Projections on the Riemann Sphere are antipodal

Solution 1:

We could of course just compute it using the explicit formula for the stereographic projection. But let's argue geometrically.

Let $z \in \mathbb{C}\setminus\{0\}$ and $\zeta$ the image of $z$ on the sphere under stereographic projection. Let $C$ be the great circle on the sphere passing through $\zeta$ and the north and south pole.

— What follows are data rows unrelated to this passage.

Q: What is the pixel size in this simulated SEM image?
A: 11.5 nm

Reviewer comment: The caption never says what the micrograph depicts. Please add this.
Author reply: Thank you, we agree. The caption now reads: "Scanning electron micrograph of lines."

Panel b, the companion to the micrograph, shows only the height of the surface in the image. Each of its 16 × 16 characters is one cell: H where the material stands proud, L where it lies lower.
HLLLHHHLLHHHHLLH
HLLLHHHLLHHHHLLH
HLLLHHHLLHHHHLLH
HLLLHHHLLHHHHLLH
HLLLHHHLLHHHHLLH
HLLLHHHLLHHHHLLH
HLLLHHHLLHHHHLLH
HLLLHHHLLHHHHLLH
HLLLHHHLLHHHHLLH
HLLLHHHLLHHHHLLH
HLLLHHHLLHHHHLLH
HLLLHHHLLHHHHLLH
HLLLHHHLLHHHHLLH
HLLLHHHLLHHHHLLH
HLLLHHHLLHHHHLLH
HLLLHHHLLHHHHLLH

Let $\varphi$ be the angle between the plane and the line connecting $z$ with the north pole $N$. Since the radius of the sphere is $1$, the distance of $z$ from the intersection of the plane and the axis of the sphere (that is, $0 \in \mathbb{C}$) is $\cot \varphi$, i.e. $\lvert z\rvert = \cot \varphi$.

The line connecting $\zeta$ and its antipodal point $\alpha := -\zeta$ is a diameter of $C$, hence, by Thales' theorem, the triangle $\alpha N\zeta$ has a right angle at $N$. $\angle z 0N$ is a right angle, hence $\angle 0N\zeta = \angle 0Nz = \frac{\pi}{2}-\varphi$, and therefore $\angle 0N\alpha = \varphi$. But that means the line $N\alpha$ intersects the plane at a distance of $\tan\varphi$ from $0$, on the opposite side of $z$, and that means the point projected to $\alpha$ is $$w = -\frac{z}{\lvert z\rvert^2},$$

whence $z\overline{w} = -1$.

Conversely, if $z\overline{w} = -1$, and $w$ is projected to $\beta$ on the sphere, then $\lvert w\rvert = \tan \varphi$, whence $\angle \beta N0 = \varphi$, and since $w$ (and $\beta$) lie on the opposite side of $0$ from $z$, we have

$$\angle \beta N\zeta = \angle \beta N0 + \angle 0N\zeta = \varphi + \left(\frac{\pi}{2} - \varphi\right) = \frac{\pi}{2},$$

and by Thales, the line segment connecting $\beta$ and $\zeta$ is a diameter of the great circle $C$, hence $\beta = -\zeta$ is the antipodal point of $\zeta$.


Analytically, with the explicit formulae of the stereographic projection

$$\begin{align} \varphi \colon z = x+iy &\mapsto \left(\frac{2x}{x^2+y^2+1},\,\frac{2y}{x^2+y^2+1},\,\frac{x^2+y^2-1}{x^2+y^2+1} \right)\\ \varphi^{-1} \colon (\alpha,\,\beta,\,\gamma) &\mapsto \frac{1}{1-\gamma}(\alpha + i \beta) \end{align}$$

we obtain that the point being projected to the antipodal point of $z$'s projection is

$$\begin{align} w &= \varphi^{-1} \left(\frac{-2x}{x^2+y^2+1},\,\frac{-2y}{x^2+y^2+1},\, \frac{1-x^2-y^2}{x^2+y^2+1}\right)\\ &= \frac{x^2+y^2+1}{2(x^2+y^2)}\frac{-2(x+iy)}{x^2+y^2+1}\\ &= \frac{-(x+iy)}{x^2+y^2}\\ &= -1/\overline{z}. \end{align}$$

Solution 2:

For points $z$, $w\in{\mathbb C}$ with antipodal stereographic projections to $S^2$ the triangle with vertices $z$, $N$, $w$ has a right angle at $N$. By a Pythagorean theorem ("Höhensatz") it follows that $$|z|\>|w|=1^2\ .\tag{1}$$ Furthermore, looking at the situation from high up on the $x_3$-axis we see that $$\arg(w)=\arg(z)+\pi\ \tag{2}$$ The equations $(1)$ and (2) together easily imply $z\>\bar w=-1$.